S-Gamma

The S-Gamma model is a method of moments that solves for the zeroth and the second moments of the number density $n (d_{p})$ . One transport equation is solved for each moment. Particles change size due to breakup and coalescence as they interact with each other.

The S-Gamma model (see Lo and Rao [505] and Lo and Zhang [507]) assumes that the particle size distribution conforms to a pre-defined log-normal shape function. The log-normal particle size distribution (probability density function) is represented by the mean particle diameter and its variance:

Figure 1. EQUATION_DISPLAY

P (d_{p}) = \frac{1}{d_{p} σ \sqrt{2 π}} \exp (\frac{{(\ln d_{p} - μ)}^{2}}{2 σ^{2}})

(2171)

where:

$μ$ is the mean logarithm of the particle diameter
$σ$ is the standard deviation of the particle diameter

The S-Gamma model defines a volumetric conserved quantity $S_{γ}$ that is related to the moment $M_{γ}$ of the particle size distribution:

Figure 2. EQUATION_DISPLAY

S_{γ} = n M_{γ} = n \int_{0}^{\infty} d_{p}^{γ} P (d_{p}) d (d_{p})

(2172)

where:

$γ = 0, 1, 2, 3$ is the order of the moment
$n$ is the number of particles per unit volume.
$d_{p}$ is the particle diameter
$P (d)$ is the probability density function of particle diameter [505], [507].
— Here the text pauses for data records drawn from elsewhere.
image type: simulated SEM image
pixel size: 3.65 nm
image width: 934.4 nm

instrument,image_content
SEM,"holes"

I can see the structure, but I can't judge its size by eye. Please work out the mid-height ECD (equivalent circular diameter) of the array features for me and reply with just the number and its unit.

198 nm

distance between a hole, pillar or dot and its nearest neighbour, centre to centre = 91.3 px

Simcenter STAR-CCM+ solves a transport equation for each of the three moments of $P (d)$ :

Zeroth moment: the particle number density $n$
Second moment: related to the interfacial area density
Third moment: related to the dispersed phase volume fraction

The zeroth moment is given by:

Figure 3. EQUATION_DISPLAY

S_{0} = \int n (d_{p}) d (d_{p})

(2173)

The second moment reads:

Figure 4. EQUATION_DISPLAY

S_{2} = \int d_{p}^{2} n (d_{p}) d (d_{p})

(2174)

The choice of moments is dictated by physical reasons. The zeroth moment

S_{0}

corresponds to the total number of particles. Assuming that the particles are spherical, the interfacial area can be calculated as:

Figure 5. EQUATION_DISPLAY

A = π \int d_{p}^{2} n (d_{p}) d (d_{p}) = π S_{2}

(2175)

The volume fraction of the dispersed phase can be calculated as:

Figure 6. EQUATION_DISPLAY

α = \frac{π}{6} \int d_{p}^{3} n (d_{p}) d (d_{p}) = \frac{π}{6} S_{3}

(2176)

As the third moment is based on the dispersed phase volume fraction, it is not calculated by the S-Gamma method, but it is imported from the Segregated EMP Flow solver. The Segregated EMP Flow solver solves for the volume fraction of the dispersed phase.